Wonderwall Music was the title of George Harrison’s first post-Beatles venture. In his debut solo album, Harrison pushed beyond typical Beatles fare to center classical Indian influences. Harrison worked with an array of non-Western instruments, like the shehnai, sarod, and santoor. The result was a kaleidoscope of unique, ethereal arrangements with almost no lyric. The album also soundtracked Joe Massot’s 1968 film, Wonderwall. Its premise concerns one lonely recluse who obsessively looks through a hole in his wall to spy on his neighbor: the beautiful and deeply troubled Penny Lane. In this instance, the “Wonderwall” is literal; a physical barrier that, for a Peeping Tom, leads to the fantastic. The idea is not dissimilar from the painting by Bob Gill which graces the cover of Harrison’s Wonderwall Music. In the picture, a silhouetted man (characterized by an umbrella and bowler hat – very Magritte, very stuffy) is separated from a sprightly phantasmagoria by one foundation of red brick.

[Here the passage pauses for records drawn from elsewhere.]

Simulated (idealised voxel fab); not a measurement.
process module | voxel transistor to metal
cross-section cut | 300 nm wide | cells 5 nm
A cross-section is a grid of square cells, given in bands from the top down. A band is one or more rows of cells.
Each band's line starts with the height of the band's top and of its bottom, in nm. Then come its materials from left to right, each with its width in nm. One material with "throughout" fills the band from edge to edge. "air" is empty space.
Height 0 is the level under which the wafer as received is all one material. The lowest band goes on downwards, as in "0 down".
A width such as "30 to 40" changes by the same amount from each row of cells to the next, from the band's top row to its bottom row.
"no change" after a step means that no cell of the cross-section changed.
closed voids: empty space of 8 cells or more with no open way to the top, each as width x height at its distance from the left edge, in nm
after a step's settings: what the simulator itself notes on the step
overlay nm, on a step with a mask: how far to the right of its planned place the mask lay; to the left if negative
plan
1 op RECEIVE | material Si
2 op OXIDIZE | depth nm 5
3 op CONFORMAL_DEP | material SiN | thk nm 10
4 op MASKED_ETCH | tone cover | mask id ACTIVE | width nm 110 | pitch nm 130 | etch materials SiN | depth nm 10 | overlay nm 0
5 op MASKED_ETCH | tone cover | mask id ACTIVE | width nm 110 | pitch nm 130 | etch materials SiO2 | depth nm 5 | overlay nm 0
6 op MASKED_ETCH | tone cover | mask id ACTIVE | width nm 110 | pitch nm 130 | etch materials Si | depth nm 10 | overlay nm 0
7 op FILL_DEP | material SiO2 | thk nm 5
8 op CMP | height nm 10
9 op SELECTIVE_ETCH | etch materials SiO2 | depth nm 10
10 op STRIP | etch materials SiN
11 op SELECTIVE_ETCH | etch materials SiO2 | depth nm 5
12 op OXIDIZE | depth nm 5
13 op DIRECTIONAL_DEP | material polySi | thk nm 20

The 1968 Trailer for “Wonderwall”
Taking this into account, Oasis’ “Wonderwall” poses the song’s recipient as someone who might lead the singer into a whole new world. Songwriter and guitarist Noel Gallagher have described the subject differently in various interviews. He told Rolling Stone in 1996, “A Wonderwall can be anything… It’s just a beautiful word.” The same year he told NME, the Oasis song was about his then-girlfriend Meg Matthews. In 2002, Gallagher contradicted the statement about Meg Matthews on BBC (they’d since married and divorced) and named the inspiration for “Wonderwall” as an “imaginary friend.” This no doubt fits into the Penny Lane-Manic Pixie Dream Girl mold, regardless of whether his own imagination once resembled Meg Matthews.
More than just an object of affection, the imaginary friend in “Wonderwall” – like a child’s – acts as a spiritual conduit for a tortured urban soul. As if emotionally deadened, Gallagher sings: “there are many things that I would like to say to you, but I don’t know how…” Just as George Harrison searched beyond language to complete Wonderwall Music, Oasis created a layered song to explain what words cannot. It seems fitting that a band that characterized 1990’s Britpop would take such inspiration from the Beatles, a group that both fulfilled and challenged the expectation of pop stars long before indie-alternative movements were born.
Following Definitely Maybe, Oasis’ recorded their second album, (What’s the Story) Morning Glory? in 1995 at Rockfield Studios in Wales. It was released by Creation Records, a champion of the Britpop movement. “Wonderwall” is the third track on the album. It was written by Noel Gallagher, who was the lead creative force behind Oasis and the brother of Liam Gallagher. The siblings generally split the bands’ vocals. In fact, Noel had offered Liam a choice between singing on “Wonderwall” or “Don’t Look Back in Anger,” another single off (What’s the Story) Morning Glory? Unknowingly, Liam signed on to voice the biggest hit of their lifetime. So with Paul “Bonehead” Arthurs playing mellotron and Alan White on drums, Noel stuck to the guitar on “Wonderwall.” None of them expected it would reach number eight on the US Billboard Hot 100, and chart at number two in their home of the United Kingdom.
Like his brother Liam, Noel Gallagher also laments the unmatched success of “Wonderwall.” He’s said, “Outside of England, it’s the one we’re famous for all over the world, and it annoys the f*** out of me… It’s not a f***ing rock ‘n’ roll tune. There’s quite a vulnerable statement to it.” But even if the Gallaghers resent “Wonderwall,” it’s a feat that Liam Gallagher’s piercing lead vocals have stuck inside the heads of Oasis fans for so many years. Despite symbolic ties to the work of George Harrison and the Beatles, “Wonderwall” could easily have flopped. With a declaration of love bordering on cliché, the tone becomes all-important. And here, as Noel noted, that tone is vulnerable.
Thanks to the loud and crystal-clear production by Owen Morris, Liam Gallagher’s discrete twangs and wrought emotion sound unnervingly emo. When Gallagher sings, “All the roads we had to walk are winding,” you can almost hear him complaining as the song, too, builds up and up. Gallagher makes statements in “Wonderwall,” but he does so at his own pace. Instead of rolling you’re eyes at “Maybe, you’re gonna be the one that saves me…”You believe him. After all, you’re the Wonderwall.
And yeah, yeah, it’s easy to make fun of. It’s the reason why we all knew a guy brought an acoustic guitar around and tried to get the “Wonderwall” chorus going. (The Oasis song is typically beginner level for guitar.) But maybe, instead of being so cynical, we could just admit that it feels good to belt out. Maybe the Gallagher brothers could admit it too.